Federal Aviation Administration
With the congressional mandate requiring most aircraft to be equipped with an ELT, the FAA works very closely with the U.S. Mission Control Center (USMCC) and the AFRCC to readily locate the source of ELT signals. All ELT signals reported to FAA facilities are immediately forwarded to the AFRCC and jointly investigated as probable distress signals.50
Civil Air Patrol
In 1948, the CAP was permanently chartered by the U.S. Congress as the official auxiliary of the U.S. Air Force. As such, this nonprofit organization of volunteers was charged with three primary missions: development of aviation through aerospace education, a cadet youth program, and emergency services. As of this writing, the CAP boasts more than 64,000 members, including more than 27,000 cadets between the ages of 12 and 20 years; the world’s largest fleet of single-engine, piston aircraft; and access to 1000 emergency service vehicles. It is proud of the fact that it saves 100 lives per year.5
The CAP is the AFRCC’s prime air resource for the inland area. The AFRCC maintains an alert roster provided by CAP wings in each of the 48 contiguous states and is the central point of contact for CAP participation in SAR missions. The AFRCC also works closely with CAP national headquarters and directly provides input for CAP training in emergency services. Visit http://www.gocivilairpatrol.com for more information.

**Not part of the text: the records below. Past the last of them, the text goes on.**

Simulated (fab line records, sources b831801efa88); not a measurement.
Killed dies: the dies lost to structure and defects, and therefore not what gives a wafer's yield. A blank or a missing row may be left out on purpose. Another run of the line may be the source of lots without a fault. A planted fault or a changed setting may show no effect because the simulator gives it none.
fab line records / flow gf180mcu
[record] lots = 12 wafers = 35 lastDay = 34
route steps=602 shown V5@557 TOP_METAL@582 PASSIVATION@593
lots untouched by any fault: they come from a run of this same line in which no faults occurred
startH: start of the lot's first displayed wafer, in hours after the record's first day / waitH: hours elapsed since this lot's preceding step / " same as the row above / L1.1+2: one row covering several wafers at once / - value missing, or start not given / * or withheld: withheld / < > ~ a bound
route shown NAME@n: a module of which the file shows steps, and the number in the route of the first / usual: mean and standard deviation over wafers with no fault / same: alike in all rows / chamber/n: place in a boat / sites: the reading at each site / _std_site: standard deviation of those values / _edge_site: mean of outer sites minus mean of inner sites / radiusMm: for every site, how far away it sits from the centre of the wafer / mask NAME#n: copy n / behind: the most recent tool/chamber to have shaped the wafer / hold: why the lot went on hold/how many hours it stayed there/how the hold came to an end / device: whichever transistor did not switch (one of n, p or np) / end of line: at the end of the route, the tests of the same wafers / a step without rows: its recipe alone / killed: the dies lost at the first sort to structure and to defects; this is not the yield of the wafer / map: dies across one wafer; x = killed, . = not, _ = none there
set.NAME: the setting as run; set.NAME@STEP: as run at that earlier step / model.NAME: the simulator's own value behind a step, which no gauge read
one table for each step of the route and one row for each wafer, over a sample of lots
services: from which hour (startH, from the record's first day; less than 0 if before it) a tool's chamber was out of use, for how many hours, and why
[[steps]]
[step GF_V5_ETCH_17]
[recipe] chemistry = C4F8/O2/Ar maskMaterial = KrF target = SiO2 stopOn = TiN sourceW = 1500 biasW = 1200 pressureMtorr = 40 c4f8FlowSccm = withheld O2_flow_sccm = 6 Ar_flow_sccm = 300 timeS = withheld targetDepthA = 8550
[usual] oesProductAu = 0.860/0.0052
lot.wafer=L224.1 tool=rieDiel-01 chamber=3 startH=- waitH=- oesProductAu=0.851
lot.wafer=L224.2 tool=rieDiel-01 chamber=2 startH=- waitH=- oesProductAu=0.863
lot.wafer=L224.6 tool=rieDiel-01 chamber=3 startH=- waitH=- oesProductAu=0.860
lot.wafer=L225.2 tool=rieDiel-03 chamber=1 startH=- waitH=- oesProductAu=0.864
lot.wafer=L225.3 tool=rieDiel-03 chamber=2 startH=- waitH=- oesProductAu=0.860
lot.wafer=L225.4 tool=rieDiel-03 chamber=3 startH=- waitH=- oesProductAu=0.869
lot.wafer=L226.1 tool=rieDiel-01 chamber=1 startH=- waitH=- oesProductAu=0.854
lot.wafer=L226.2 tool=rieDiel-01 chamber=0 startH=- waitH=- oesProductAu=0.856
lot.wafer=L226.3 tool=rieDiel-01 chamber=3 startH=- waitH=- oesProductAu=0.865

U.S. Coast Guard Auxiliary
Many members of the auxiliary spend their weekends providing free boating safety courses to the public and free courtesy safety inspections to boaters. However, members also respond to minor SAR incidents, and the local USCG station, group, or district RCC coordinates their activities. Some auxiliarists have also become qualified to work in the RCCs or assist regular USCG facilities with regulating and patrolling regattas and other maritime events.45
With its 30,000 members, the auxiliary saves hundreds of lives each year, in addition to assisting thousands of boaters, performing courtesy marine examinations, teaching public and youth classes, and assisting the USCG in both administrative and operational missions.45
The State’s Role in SAR: Coordination and Support
If a local emergency manager, sheriff, or fire chief requests outside assistance in the form of specialized teams, search dogs, air support, or enhanced communications, the state agency for emergency services or emergency management can in most cases locate the nearest resources available and coordinate the response. If any federal resources are needed, such as air support or military personnel, the state agency provides a direct link to that resource. For instance, the AFRCC at Tyndall Air Force Base, Florida,42 has working agreements with all states that are updated periodically. Technically, the resources of local and state governments must have been exhausted or be unable to perform a task before federal support can be rendered. However, policy provides for immediate aid when time is critical and in life-or-death situations. Much discretion is given to military installation commanders regarding aid to civilian authorities, as long as the primary (military) mission of the resource is not impaired. In fact, most commanders appreciate the opportunity to fly actual missions. Access to these resources must be gained through the state and AFRCC.